Does overfitting matter if validation accuracy is higher?

grahac · June 2, 2017, 2:26am

First and foremost - thank you so much for putting this course together. It is awesome. I have been studying/playing with DL for a long time and for the first time I feel like I am starting to feel like I am getting it. (It feels like I am gaining a super power!).

I have a question on overfitting. I am running a CNN on private data to try to identify which pictures are the most clicked on based on just the image.

I ran a standard VGG16 BN and ended up with a test accuracy of .60 and a validation accuracy of 0.65.

I re-ran it after removing drop out and now have a test accuracy of .85 and a validation accuracy of 0.74!.

I am very excited as the validation accuracy is much much higher, but it now is an overfitting model. My question:

Given the second model is overfitting in a big way- is it still better than the first model or does the fact it significantly overfits outweigh the fact the validation accuracy is much higher?

I would assume the validation accuracy is what matters in the end of the day and that overfitting only matters in that it means your model cannot continue to improve with future epochs but just wanted to make sure.

Also - given I am now overfitting, should I re-introduce a smaller dropout?

Thanks again!

niazangels · June 2, 2017, 8:13pm

Overfitting means good performance on the training data, poor generalisation to other data. So technically this might not be overfitting.

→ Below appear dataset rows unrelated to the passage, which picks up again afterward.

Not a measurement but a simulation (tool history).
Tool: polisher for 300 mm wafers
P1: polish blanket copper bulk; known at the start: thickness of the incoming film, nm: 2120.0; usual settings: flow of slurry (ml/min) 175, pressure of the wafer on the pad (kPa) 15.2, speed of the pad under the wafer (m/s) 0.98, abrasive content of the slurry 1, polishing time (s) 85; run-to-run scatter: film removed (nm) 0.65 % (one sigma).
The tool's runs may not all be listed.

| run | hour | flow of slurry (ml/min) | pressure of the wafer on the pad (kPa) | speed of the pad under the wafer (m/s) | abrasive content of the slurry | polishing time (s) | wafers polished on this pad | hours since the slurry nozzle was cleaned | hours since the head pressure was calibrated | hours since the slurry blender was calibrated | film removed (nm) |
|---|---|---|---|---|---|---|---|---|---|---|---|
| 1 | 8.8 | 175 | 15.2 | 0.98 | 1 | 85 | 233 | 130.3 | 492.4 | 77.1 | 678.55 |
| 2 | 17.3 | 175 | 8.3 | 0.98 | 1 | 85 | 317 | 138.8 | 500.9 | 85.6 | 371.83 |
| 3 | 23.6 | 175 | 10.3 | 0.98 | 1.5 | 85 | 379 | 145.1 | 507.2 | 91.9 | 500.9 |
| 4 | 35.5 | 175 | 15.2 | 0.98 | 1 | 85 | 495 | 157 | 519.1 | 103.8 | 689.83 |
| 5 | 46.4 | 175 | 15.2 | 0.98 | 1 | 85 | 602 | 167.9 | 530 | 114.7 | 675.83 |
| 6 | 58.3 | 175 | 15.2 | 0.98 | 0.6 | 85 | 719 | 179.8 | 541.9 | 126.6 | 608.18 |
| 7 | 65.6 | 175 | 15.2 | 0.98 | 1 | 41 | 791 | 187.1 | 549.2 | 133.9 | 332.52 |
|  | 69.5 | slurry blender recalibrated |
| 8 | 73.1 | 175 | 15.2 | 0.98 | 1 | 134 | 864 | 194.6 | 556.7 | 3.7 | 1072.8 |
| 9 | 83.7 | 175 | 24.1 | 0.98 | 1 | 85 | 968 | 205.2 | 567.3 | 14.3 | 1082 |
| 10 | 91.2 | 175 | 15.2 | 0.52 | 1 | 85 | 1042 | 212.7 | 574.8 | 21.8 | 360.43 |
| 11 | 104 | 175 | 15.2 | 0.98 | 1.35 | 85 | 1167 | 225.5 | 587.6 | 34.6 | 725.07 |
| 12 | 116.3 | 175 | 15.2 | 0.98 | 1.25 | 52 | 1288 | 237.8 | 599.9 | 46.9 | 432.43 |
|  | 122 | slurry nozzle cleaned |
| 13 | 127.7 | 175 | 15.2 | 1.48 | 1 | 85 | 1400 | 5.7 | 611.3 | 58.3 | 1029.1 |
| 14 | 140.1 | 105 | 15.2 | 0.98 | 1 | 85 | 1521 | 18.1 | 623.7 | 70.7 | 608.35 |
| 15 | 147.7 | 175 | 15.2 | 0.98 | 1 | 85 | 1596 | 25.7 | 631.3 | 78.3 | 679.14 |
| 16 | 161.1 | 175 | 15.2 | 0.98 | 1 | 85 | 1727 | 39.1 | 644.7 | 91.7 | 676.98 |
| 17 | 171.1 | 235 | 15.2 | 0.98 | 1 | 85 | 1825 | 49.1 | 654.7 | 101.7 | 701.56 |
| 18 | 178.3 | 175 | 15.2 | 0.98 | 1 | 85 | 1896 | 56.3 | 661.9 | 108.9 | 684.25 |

I’m curious to know what your training accuracy was. You mentioned your test accuracy and your validation accuracy. Was your training accuracy closer to the validation accuracy or the test accuracy?

If the training accuracy is closer to the test accuracy than the validation accuracy, then perhaps you simply have a bad representation of data in your validation set. A good validation set should be a representation of your test data or what you’ll see in your real world. If your validation accuracy is not not in correlation with your test scores, its best that you try to work on making a better validation dataset.

In the Statefarm distracted driving competition, it was mentioned that the drivers in the training set will not be present in the test set. So in this case, when we created a validation set, we had to make sure that the validation set did not contain any driver in our training set. Little things like this tend to throw us off a lot, so its worth our while to prepare our data carefully.